Summary: | 碩士 === 國立政治大學 === 公共行政研究所 === 103 === The civil servants have set into e-participation due to the fast development of information communication technologies (ICTs). However, because the public can’t understand policy domain knowledge in decision making, they expect the civil servants to cope with these professional matters. This long-term dependence on the civil servants and their expertise may foster the elite culture in the public sector and the elite culture has also impact on the civil servants’ intention for e-participation. In my thesis, the theory of planned behavior (TPB) is used to design and survey the above-mentioned elite culture situation for the public servants dealing with e-participation. The survey focuses on the civil servants’ intention and behavior of handling e-forum. 250 copies of questionnaires (non-probability sampling) are distributed and 185 copies returned, with 179 valid responses.
Through data analysis, there are three key research findings. First, the majority of the existing research includes the physical organizational factors such as organizational resources. However, many previous studies do not include the implicit organizational factors such as organizational climate, organizational culture. Second, elite culture has general impact on the civil servants’ intention of setting into e-forum. However, only the civil servants’ evaluation of citizens’ policy expertise has impact on the intention; the other concepts fail to affect their attitude. Third, the study proposes to add elite culture to the existing TPB framework when we study the civil servants’ intention of setting into e-forum.

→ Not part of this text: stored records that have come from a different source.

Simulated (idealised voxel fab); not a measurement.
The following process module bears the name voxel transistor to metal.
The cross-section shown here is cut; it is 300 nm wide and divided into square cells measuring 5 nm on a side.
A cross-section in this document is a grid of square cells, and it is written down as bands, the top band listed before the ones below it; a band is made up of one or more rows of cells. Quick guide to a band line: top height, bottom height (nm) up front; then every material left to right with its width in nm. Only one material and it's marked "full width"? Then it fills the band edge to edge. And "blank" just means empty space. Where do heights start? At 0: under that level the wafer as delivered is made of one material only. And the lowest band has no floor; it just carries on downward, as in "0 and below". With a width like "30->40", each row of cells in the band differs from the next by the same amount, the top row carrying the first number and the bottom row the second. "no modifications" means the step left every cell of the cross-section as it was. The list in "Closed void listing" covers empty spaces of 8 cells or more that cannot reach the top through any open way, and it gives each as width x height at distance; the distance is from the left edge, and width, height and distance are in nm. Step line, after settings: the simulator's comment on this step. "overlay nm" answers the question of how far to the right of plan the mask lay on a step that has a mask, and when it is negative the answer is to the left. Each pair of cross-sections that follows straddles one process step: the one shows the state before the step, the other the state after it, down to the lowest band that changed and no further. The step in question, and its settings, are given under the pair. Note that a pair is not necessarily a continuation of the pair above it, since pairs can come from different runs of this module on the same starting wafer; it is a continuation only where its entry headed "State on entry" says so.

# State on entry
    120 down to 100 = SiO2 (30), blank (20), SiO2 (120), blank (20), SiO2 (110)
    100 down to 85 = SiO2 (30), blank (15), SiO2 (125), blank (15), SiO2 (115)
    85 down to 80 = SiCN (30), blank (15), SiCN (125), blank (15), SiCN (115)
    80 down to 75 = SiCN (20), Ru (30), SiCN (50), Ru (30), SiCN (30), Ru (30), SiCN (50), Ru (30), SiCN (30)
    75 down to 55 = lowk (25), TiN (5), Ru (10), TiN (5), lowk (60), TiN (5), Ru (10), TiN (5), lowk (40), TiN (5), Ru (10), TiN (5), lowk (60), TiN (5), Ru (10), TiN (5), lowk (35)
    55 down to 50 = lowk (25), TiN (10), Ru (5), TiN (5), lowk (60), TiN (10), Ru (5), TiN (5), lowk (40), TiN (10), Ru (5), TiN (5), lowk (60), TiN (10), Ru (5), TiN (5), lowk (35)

To change elite culture’s impact on the civil servants’ intention, my thesis addresses three pragmatic suggestions. First, the civil servants can change their perspectives of elite culture through the scenario workshop. Second, the institutionalization of e-participation can enhance the quality of public opinions. Third, the enhancement of the civil servants’ ability of public opinions analysis and efficiency of organization resources can contribute to their performance of e-participation. The following research suggestions are recommended, including improving the representative of samples, studying multiple cases of e-participation, applying structural equation modeling and qualitative methods, studying the potential mediating variables between elite culture and subjective norm, and studying the moderating variables between elite culture and intention.